Jack Kerouac, as Sal Paradise once said: "I like too many things and get all confused and hung-up running from one falling star to another till i drop. This is the night, what it does to you. I had nothing to offer anybody except my own confusion." And I think that's a rather apt description of my blog over the years, and perhaps the most perfect description of me in general that I've ever read. So that's what this blog is, a collection of the falling stars that are beckoning me at any time.

25 June 2006

Signal Channel

The Bemis Center’s massive exhibition Signal Channel, is no one-trip affair. Spreading throughout all three galleries and the hallway of the Center’s 12th and Leavenworth space, the curators have collected an impressive array of video art from installation pieces to more traditional short film works. There’s so much to see that you can’t possibly handle it all in one go if you really want to give everything the attention it deserves.

The first gallery houses installations. Video interacts with objects and even the viewer as in the case of Gary Day, Russ Nordman and Anthony Trecek-King’s “The Book of Light and Dark,” a careful integration of print, animation and projection where the video projections are controlled by the page a book of prints is open to as the viewer looks through it.

David Zimmer’s brilliant LCD constructions feature videos of birds and bees in apothecary jars and odd scientific scopes, providing a creepy Victorian feel and a modern alternative to those dusty taxidermy animals in your grandfather’s attic. Zimmer’s best piece is the eerie and haunting “Sleeping Inside,” an antique wooden workbox from which Pascal Humbert’s melancholy music emanates whilst the LCD on top shows the fitful sleep of a man.

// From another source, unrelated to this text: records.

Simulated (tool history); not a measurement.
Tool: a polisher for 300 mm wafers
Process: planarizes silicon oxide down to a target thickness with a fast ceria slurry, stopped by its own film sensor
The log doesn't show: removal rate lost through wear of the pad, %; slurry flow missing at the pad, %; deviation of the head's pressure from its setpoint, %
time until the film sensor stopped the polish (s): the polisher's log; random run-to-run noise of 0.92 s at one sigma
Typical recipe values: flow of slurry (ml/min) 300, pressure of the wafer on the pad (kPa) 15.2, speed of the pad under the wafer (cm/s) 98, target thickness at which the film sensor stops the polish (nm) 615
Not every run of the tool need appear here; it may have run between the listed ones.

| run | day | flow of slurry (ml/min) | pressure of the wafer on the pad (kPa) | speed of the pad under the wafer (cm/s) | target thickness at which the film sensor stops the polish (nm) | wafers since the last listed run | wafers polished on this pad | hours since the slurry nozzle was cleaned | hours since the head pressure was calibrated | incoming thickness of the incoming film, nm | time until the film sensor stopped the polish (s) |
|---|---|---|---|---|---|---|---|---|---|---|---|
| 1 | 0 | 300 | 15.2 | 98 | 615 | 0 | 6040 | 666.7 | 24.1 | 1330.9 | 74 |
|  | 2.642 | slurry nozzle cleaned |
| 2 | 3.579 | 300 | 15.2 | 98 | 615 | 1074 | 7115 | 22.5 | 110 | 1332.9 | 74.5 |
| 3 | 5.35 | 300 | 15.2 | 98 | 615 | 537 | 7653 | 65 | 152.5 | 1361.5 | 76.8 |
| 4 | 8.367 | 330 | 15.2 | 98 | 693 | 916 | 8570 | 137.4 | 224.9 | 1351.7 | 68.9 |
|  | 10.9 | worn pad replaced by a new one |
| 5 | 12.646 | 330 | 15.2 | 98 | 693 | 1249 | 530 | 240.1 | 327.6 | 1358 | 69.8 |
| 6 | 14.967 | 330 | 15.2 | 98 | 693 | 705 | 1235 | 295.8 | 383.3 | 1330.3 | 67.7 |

Phyllis Baldino’s “Cheeseboard/Not Cheeseboard” offers a witty exploration of form and function in everyday objects.

The back gallery featured mainly digital computer animation works including “Happenstance (part one of many parts)” by Gary Hill, but the room’s standout offering is Peter Campus’ analog “Edge of the Ocean.”

In Gallery Two, over ten TVs and two projectors provide a good mix of humorous and serious works from the psychedelic animation and horror film collage of Peter Burr and Christopher Doulgeris’ “Hooliganship: Go” to Mathieu Borysevicz’s funny meditations on media and social buzzwords.

Former Bemis resident Songyi Kim continues to demonstrate exceptional talent with “Polaroids.” Like Kim’s past works, “Polaroids” utilizes daily self portraits videotaped and edited to investigate identity and human experience in a visually poetic way, but here she uses the unique visual properties of the developing Polaroid print to introduce a ghostly and fragile quality.


One of the most shocking, but also the most diverse and enjoyable artists featured is Torsten Zenas Burns. Brilliantly bizarre and comical, spattered with rampant nudity and sometimes fake blood and looking like Stanislaw Lem on acid; Burns’ works, about an hour’s worth in all, revolve around the human experience: birth, death, our interactions with each other and our ever changing environments (also Zombies) set on a sci-fi space station. A naked Zombie soft shoes in the hygiene center and explains how he overcame his baser undead instinct to eat the crew and their families by munching on his own arm and deciding it wasn’t for him, crew members on ropes dance along the ceiling and manipulated footage culled from science programs set to Sarah McLachlan‘s “I Won’t Fear Love” all present a visually arresting look at the space-world his work exists in.

The monitor seemed neglected opening night, probably due to the substantial full frontal nudity and sexual connotations in some pieces, which is a shame because it’s definitely one of the most complex and satisfying works at the exhibition.

Also featured are two hours of work from William Wegman (better known for his portraits of his dogs, Man Ray and Fay Ray) and “The Order” from the third instalment of Matthew Barney’s seminal video series “The Cremaster Cycle.”

An impressive array of well-curated works, with something to offer the neophyte to video art and the well-versed alike, Signal Channel runs until August 12th and is one of this Summer’s must see exhibitions.